Printed from BusinessInsurance.com

RCRA REFORMS COULD SAVE CLEANUP COSTS, GAO SAYS

Posted On: Nov. 16, 1997 12:00 AM CST

WASHINGTON-A few carefully targeted reforms to a 21-year-old environmental protection law could save U.S. businesses more than $1 billion annually in cleanup costs, according to a recent General Accounting Office report.

Accordingly, a bipartisan group of lawmakers, led by Senate Majority Leader Trent Lott, R-Miss., recently announced plans to introduce legislation early next year that would change the way so-called "remediation waste" is treated under the Resource Conservation and Recovery Act of 1976.

Remediation waste is generated during cleanup of polluted sites, including Superfund sites, but presents little risk itself. Nevertheless, RCRA requires that much of that remediation waste be treated like hazardous waste-and therefore subject to myriad rules and restrictions-which the GAO found often can be counterproductive to cleaning up a site.

"So what GAO has concluded and what we have concluded is the way that the RCRA statute is currently written requires the Environmental Protection Agency to require us to do stupid things. The solution is to go in and change the statute in a very targeted way," said Dorothy Kellogg, senior director-waste management program for the Chemical Manufacturers Assn. in Arlington, Va.

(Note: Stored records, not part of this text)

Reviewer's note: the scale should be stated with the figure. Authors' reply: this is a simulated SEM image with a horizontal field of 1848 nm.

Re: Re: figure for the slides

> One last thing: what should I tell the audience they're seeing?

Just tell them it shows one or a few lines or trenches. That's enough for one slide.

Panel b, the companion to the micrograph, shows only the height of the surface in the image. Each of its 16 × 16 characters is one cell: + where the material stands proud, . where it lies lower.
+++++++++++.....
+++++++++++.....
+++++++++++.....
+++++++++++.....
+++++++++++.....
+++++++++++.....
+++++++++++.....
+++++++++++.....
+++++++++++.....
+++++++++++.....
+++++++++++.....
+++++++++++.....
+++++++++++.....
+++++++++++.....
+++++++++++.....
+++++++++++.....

"It's really a constant issue for us. Basically, the problem boils down to the fact that there are two statutes that don't get along with one another: RCRA and Superfund," said Randall Hobbs, senior vp of ECS Claims Administrators Inc. in Exton, Pa. An affiliate, ECS Underwriting Inc., is an underwriting manager for several liability coverages, such as pollution legal liability policies, that respond to RCRA claims, Mr. Hobbs said.

"The changes they're talking about making here are certainly good ones," said David R. Haight, vp-environmental for the Risk & Insurance Management Society Inc.

Mr. Haight, who is director-risk management for CF Industries in Long Grove, Ill., noted that RIMS has not been involved in RCRA reform efforts.

He added that he would not like to see RCRA reform trump reform of Superfund, which has long been one of RIMS' chief legislative goals.

"I have a real concern about this, because while it does fix some problems with environmental remediation, it's not a fix for Superfund. My concern is that people would perceive it as being a fix for Superfund and therefore reauthorize Superfund as it is," said Mr. Haight.

Although several Superfund reform bills have been recently introduced, no bill has made it to the floor of either chamber of Congress this year. Attempts in the two most recent congressional sessions also have failed, leaving RCRA reform as the most likely avenue for business to get any legislative relief from existing pollution liability laws.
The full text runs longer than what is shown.